Peter Guber has cut himself yet another sweet deal.
As expected (Daily Variety, March 9), the former Sony chief has teamed his Mandalay Entertainment with both Frank Giustra’s Lions Gate Entertainment and Paramount Pictures in a deal that could yield 20 pics over five years.
The three partners announced the pact Monday. As late as last week, Mandalay was flirting with Warner Bros. as a potential home, and prior to that, Universal.
“It was always a question of looking at three companies and trying to find the right fit,” said Guber. “Paramount is the most complementary situation for us.”
Lions Gate subsidiary LG Pictures, headed by president Peter Strauss, has taken a 45% stake in Mandalay for about $75 million.
The other 55% of Mandalay will be owned by Guber, Mandalay vice chairman Paul Schaeffer and president Adam Platnick.
However, Guber will remain the largest overall shareholder in the company.

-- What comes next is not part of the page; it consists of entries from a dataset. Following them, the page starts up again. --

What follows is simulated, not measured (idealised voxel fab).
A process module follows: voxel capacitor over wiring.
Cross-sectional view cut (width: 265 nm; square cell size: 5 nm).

“It’s an opportunity to go to a new environment,” said Guber, who has been with Sony first as chairman and then producer for about 10 years. “It came down to a combination of economics and emotional dynamics.”
The move will reunite Guber with the studio for which he exec produced the 1983 hit “Flashdance.” It also brings him back together with former Sony exec Jonathan Dolgen, who is now chairman of Viacom Entertainment Group.
The Mandalay exit will leave a hole in the Sony distribution pipeline. Mandalay has six pics due out this year through Sony, including “Wild Things,” “Les Miserables,” “Dance With Me,” “Gloria” with Sharon Stone, the Michelle Pfeiffer starrer “Deep End of the Ocean” and the sequel to Mandalay’s biggest box office hit, “I Still Know What You Did Last Summer.”
As part of the deal, Mandalay will finance its own overhead and development as a “stand-alone” company. LG will contribute a “small portion” of the overhead, per Giustra and Lions Gate investor relations exec Karen Fiseman.
Paramount will market and distribute Mandalay’s films domestically. A source at Paramount described the deal as “very low risk” to the studio.
Overseas, Mandalay has partners in U.K. (Entertainment Film Distributors), Germany (Neue Constantin), Spain (TriPictures), Italy (Cecchi Gori) and Australia and Greece (Village Roadshow). Moreover, the company is about to strike distribution partnerships in Japan and France.
All other international distribution outside the partner territories will be handled by Paramount, which sources said was “likely” to put the films through UIP.
Per Giustra, “no less than” 90% of each film’s budget would be financed by distribution advances from Paramount and the foreign partners, while “no more than” 10% would come from LG.
Mandalay and the distribution partners will finance the P&A in the partner territories. After they have recouped their investment and P&A costs on each pic, LG will recoup its investment. Further revenues will be split 45% to 55% between LG and Mandalay.
Mandalay will own 100% of the negatives. However, Guber & Co. will not have any gross participation on the pics. Instead, Giustra said, LG can choose to pay the execs their compensation in Lions Gate shares; or, the execs can opt to take their payments in shares.
“That way, we ensure that our interests are aligned,” said Giustra. “It’s a two-way street.”
According to LG, Mandalay’s 20-pic production slate will have a total value of about $800 million. That figure is based on producing 20 pictures with an average budget of $40 million, Lions Gate execs said.
Mandalay’s foreign deals are currently handled by Patrick Wachsberger’s Summit Entertainment. Strauss, who will over see the entire operation on behalf of LG and Lions Gate, is expected to have some sort of input into the foreign arena.
Staffing will remain in place for Mandalay with the production team being headed up by Todd Black, prexy of production. He will be joined, however, by Strauss in developing and producing material.